Bridezilla is a term that’s always annoyed me, not so much because it exists, but because it gets used as a bludgeon against women who don’t necessarily fit the definition at all. It gets pulled out to shame women who just want people to show up on time, and it gets used to trivialize truly reprehensible behavior.
There’s one thing, however, that’s clear about the term: bridezilla is an attitude of entitlement. Period. That’s what it’s about.
And so I have to kind of wonder at this article by Lauren Beckham Falcone for the Boston Herald. Her claim is that falling budgets for weddings equal an end to bridezilla.
Look, I know that we here at Manolo for the Brides are all about keeping to budgets and keeping the wedding day in perspective. We remind people often that there are alternatives to nearly everything expected in a wedding, that just because it’s expected doesn’t obligate you to have most wedding items, and that a little imagination can work wonders on the smallest budget. We’re fond of reminding you that things like ice luges, reception gowns, and live orchestras are not necessary for a nice wedding.
But there’s one thing we’ve never done, and that’s conflate a large budget with bad behavior.
Here’s the thing: a lavish celebration is not an act of aggression in and of itself, nor is a bargain basement budget an obvious indication that the persons involved are thoughtful and gracious.
If you’ve got the budget and want to spend it on a big, expensive wedding, this does not make you a bad person. What makes you a bad bride, yes, a bridezilla, is treating the people around you like crap. It’s assuming that because you want it, everyone around you should make it happen, whether you can afford it or not. It’s failing to show respect for others. It’s behaving as though vendors have no feelings, bridesmaids are indentured servants, and the weather itself will do your bidding because you are getting married.

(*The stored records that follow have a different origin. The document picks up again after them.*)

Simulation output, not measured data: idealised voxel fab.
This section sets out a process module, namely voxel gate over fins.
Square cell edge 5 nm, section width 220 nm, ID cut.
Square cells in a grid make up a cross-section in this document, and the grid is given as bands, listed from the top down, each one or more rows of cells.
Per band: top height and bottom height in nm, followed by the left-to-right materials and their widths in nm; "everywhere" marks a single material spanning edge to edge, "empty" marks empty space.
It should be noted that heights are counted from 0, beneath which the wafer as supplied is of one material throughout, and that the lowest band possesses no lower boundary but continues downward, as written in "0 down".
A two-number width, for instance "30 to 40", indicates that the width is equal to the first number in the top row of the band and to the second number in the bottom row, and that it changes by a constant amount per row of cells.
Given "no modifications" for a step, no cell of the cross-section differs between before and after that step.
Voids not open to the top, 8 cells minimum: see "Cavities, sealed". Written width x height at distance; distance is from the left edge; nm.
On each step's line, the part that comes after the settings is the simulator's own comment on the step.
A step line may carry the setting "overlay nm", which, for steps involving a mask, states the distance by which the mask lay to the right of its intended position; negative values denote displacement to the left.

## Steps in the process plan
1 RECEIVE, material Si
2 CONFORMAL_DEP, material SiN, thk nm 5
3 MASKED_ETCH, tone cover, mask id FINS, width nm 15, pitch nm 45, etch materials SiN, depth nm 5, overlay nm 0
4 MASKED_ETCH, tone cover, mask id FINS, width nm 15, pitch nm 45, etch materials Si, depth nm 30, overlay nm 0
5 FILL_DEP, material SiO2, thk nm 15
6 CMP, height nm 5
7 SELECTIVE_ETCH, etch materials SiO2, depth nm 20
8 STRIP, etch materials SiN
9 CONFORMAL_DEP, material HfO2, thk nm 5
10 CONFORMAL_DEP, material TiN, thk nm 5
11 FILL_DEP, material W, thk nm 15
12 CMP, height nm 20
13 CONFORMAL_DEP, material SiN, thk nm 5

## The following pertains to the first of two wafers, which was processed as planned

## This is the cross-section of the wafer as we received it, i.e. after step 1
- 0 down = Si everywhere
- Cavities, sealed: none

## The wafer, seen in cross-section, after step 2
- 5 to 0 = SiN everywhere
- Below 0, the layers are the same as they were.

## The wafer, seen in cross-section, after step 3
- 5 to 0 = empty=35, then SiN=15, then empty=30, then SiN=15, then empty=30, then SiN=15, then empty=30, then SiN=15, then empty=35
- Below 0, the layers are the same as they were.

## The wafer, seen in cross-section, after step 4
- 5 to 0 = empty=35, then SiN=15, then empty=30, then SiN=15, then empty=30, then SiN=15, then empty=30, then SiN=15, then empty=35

So long as you treat the people around you with consideration, and don’t expect the world to spin differently on its axis simply because of your impending nuptials, I don’t care whether your budget is $100.00 or $100,000,000.00. Budget and behavior are two different things.
Behave like other people have feelings and needs (you know, ’cause they do), spend the money you have available in the way you choose, and enjoy the day you create.
Remember: budget and behavior are not the same thing.